Gunten v. McMaster

M. J. Kelly, P.J.

(dissenting). I respectfully dissent. I cannot draw from the four corners of the will the intention to pass the residuary estate to Anna M. Von Gunten.

The fundamental rule behind judicial review of wills is to discern the testator’s intent and to carry out the intent as near as possible. In re Bair Estate, 128 Mich App 713, 716; 341 NW2d 188 (1983). Unless an ambiguity exists, the intent must be gleaned from the four corners of the instrument itself. In re Butterfield Estate, 405 Mich 702, 711; 275 NW2d 262 (1979). Although testacy is presumed, Powell v Beebe, 167 Mich 306, 313; 133 NW 8 (1911), such a presumption cannot overcome the plain language of the will and a testator’s express intention as it appears therein. Rozell v Rozell, 217 Mich 324, 330; 186 NW 489 (1922). In ascertaining intent, a court is prohibited from engaging in speculation. In re Dodge Trust, 121 Mich App 527, 541; 330 NW2d 72 (1982), lv den 418 Mich 878 (1983).

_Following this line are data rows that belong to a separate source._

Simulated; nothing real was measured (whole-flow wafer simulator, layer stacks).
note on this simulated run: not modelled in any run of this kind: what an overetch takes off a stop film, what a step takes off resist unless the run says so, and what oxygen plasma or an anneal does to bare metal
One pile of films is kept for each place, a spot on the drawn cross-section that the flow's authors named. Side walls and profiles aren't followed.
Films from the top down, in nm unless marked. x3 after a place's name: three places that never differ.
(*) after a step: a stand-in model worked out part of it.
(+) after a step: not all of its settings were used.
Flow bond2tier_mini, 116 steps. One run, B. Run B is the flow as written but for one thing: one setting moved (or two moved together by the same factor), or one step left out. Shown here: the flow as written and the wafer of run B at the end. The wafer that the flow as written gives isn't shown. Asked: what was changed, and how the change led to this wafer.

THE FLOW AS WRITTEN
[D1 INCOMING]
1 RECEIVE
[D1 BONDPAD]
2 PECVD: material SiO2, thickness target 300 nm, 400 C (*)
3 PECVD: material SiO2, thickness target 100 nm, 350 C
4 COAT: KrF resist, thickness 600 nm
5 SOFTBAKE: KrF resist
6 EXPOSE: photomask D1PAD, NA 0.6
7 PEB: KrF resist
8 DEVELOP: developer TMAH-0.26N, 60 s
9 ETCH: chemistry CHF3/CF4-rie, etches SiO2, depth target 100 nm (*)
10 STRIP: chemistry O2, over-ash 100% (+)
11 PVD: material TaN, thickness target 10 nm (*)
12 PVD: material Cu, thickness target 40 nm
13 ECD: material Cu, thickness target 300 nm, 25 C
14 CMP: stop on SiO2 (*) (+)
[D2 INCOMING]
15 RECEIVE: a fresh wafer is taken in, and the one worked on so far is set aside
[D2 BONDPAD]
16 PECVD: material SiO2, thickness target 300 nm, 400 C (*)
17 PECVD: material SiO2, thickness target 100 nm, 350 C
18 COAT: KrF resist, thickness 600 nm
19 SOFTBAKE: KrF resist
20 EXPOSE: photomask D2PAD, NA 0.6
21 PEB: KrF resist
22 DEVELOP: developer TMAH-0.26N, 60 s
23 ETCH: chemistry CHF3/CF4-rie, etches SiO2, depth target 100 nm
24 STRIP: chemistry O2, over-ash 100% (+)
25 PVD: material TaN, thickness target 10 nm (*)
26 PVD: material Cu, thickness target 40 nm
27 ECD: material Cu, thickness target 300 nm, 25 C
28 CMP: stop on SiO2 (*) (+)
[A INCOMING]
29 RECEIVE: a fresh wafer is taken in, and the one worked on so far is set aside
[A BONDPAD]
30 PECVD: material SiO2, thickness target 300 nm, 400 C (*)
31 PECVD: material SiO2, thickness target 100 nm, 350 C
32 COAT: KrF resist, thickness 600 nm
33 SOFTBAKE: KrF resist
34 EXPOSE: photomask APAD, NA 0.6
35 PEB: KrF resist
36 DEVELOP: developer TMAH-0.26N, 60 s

In this case, the trial court determined that the will contained no ambiguity and thus refused to allow in evidence the deposition of the scrivener of the will. In rendering its opinion the trial court stated that "There was evidence that was adduced at the trial of the matter showing the deceased carrying on as to this in referring to this matter as her will, not revoking same * * This apparently was in reference to testimony adduced at the revocation hearing concerning Rachel Shaw’s actions and conduct subsequent to her husband’s demise. It therefore appears to me that while on one hand the trial court deemed the will unambiguous, it nevertheless erroneously considered extrinsic evidence when considering the intention of *759the testator. This is directly contrary to well established law that in an unambiguous will the testator’s intention must be gleaned from the four corners of the instrument itself. In re Butterfield Estate, supra. Therefore, I would conclude that this inconsistency in the trial court’s reasoning cannot be rationalized and merits reversal.

Further, I cannot glean from reading the instrument in its entirety that the testators intended to pass the residue of the estate to Ms. Von Gunten. Such an intent assumes that the will intended to effectuate the disposition of residual property subsequent to the surviving spouse’s death. From my reading of the will it is clear that its purpose was to dispose of property either in the event of their simultaneous death or where one spouse predeceased the other. There is no language indicating otherwise. It is simply a situation where the testators fail to anticipate far enough ahead. If the parties did not have enough foresight to anticipate and to provide for the disposition of property of the survivor on her death, how can it be said that such an intent can be gleaned from the four corners of the will? It simply cannot.

Can it be said that, had Mrs. Shaw predeceased her husband and he in turn kept the will in force without altering it, the court would have then concluded that simply because Ms. Von Gunten was appointed executrix and received Mrs. Shaw’s personal jewelry by way of specific bequest she also would be the residuary legatee even though she bore no relation to Mr. Shaw? I think not. A construction inferring such an intent is based upon mere speculation and extrinsic evidence. In essence it rewrites the will to include such an intent. Therefore I would conclude that since neither the simultaneous death nor death of one of the testators within 30 days of the other occurred, *760the contingencies in paragraph III were not satisfied. Thus I would hold that the property, with the exception of the jewelry, passed under the laws of intestate succession.